Berlin Techno Culture – The History of This Month’s Addition to UNESCO’s List of Intangible Cultural Heritage

After the fall of the Berlin Wall, the city was in a very fluid state, experiencing a surge of creativity and experimentation as young people from both sides of the divide came together to celebrate their newfound freedom. Both sides of previously divided Berlin were full of abandoned warehouses, buildings, and bunkers, all of which were perfect for an underground party scene with techno at its heart.

The Detroit Techno Scene

Techno music originally arrived in Berlin from Detroit in the late 1980s. It has emerged as a genre in the US city due to economic and social decline that had been plaguing it for decades because of the downfall of the car-production industry and the relocation of large numbers of people to the suburbs. Detroit, by the time the late eighties rolled around, was nothing but a ghost town of what used to be a booming metropolis in the midwestern United States. In this vaguely dystopian context, three high school students from Belleville, a suburb of Detroit, wrote their first songs. They became known as the Belleville Three and the fathers of techno music.

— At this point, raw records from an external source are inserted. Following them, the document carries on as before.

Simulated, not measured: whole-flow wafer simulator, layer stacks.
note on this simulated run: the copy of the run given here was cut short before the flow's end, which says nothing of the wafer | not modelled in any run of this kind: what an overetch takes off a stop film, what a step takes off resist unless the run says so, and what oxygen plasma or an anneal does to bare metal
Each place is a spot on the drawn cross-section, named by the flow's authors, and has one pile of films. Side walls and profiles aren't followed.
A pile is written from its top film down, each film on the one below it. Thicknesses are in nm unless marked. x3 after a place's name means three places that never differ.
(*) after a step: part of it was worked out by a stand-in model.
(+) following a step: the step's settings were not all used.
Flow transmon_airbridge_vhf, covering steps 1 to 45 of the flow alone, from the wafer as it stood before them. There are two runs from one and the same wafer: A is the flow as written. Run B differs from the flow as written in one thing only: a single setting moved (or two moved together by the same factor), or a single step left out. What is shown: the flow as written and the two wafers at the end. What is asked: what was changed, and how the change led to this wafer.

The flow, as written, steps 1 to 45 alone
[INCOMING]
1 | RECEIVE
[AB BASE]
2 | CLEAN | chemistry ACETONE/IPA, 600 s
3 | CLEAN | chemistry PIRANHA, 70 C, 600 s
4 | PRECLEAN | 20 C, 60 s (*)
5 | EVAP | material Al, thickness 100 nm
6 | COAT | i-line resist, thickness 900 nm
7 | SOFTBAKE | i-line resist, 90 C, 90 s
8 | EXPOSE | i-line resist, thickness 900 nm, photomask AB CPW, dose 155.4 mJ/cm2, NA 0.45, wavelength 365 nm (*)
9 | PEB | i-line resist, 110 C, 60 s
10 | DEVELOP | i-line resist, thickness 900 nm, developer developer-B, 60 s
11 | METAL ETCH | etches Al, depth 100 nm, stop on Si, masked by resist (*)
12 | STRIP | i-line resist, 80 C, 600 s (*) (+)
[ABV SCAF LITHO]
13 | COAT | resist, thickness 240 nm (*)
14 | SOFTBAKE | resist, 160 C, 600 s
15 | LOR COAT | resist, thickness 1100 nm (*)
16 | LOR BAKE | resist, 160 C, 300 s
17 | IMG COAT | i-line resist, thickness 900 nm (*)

This genre began to gain prominence in Berlin just after the fall of the Wall, when the city faced an ideological clash and looked and felt like Detroit a few years earlier. At first, the gatherings and raves were illegal and unregulated, and dancing in areas where they’d previously have been shot at had quite a liberating effect on the young people in Berlin. 

A few months after West and East Germany were officially reunified, in March 1991, the club Tresor opened near Potsdamer Platz. While the Berlin Wall divided the city, the Todesstreifen, or ‘death strip’ that was the barricade of the Soviet sector, ran between Potsdamer Platz and Leipziger Platz. Tresor was opened right by this wasteland, converted from an old Wilhelmine-era department store bank vault. It became the city’s first techno club, and while its location has changed now, Tresor continues to exist. Other key clubs from the nineties include Berghain, KitKat, and Friseur.

Tresor Club

The often lyricless songs with an intense bass drum on every beat made it perfect to dance to, bringing people from both sides of the city together. But while the music itself was and continues to be an important element of the Berlin Techno scene, it also consists of an inclusive, experimental, and tolerant culture. It served as a place where individuals could congregate and freely express themselves without fear of discrimination or judgement. This openness and acceptance generated a creative energy that nourished the city’s art, fashion, and culture in addition to the music. 

Over the years and decades, techno not only served as a way for East and West Berliners to come together again, but it became an integral part of the city’s culture. Berlin is considered the techno capital of the world, and it draws both foreigners and locals into its clubs. This month, UNESCO has included Berlin’s techno scene on its list of intangible cultural heritage, which aims to preserve and advance significant cultural traditions. This step highlights the importance of techno culture in the city of Berlin but also makes it more likely that this specific club culture will be seen as a significant industry deserving of defence and assistance.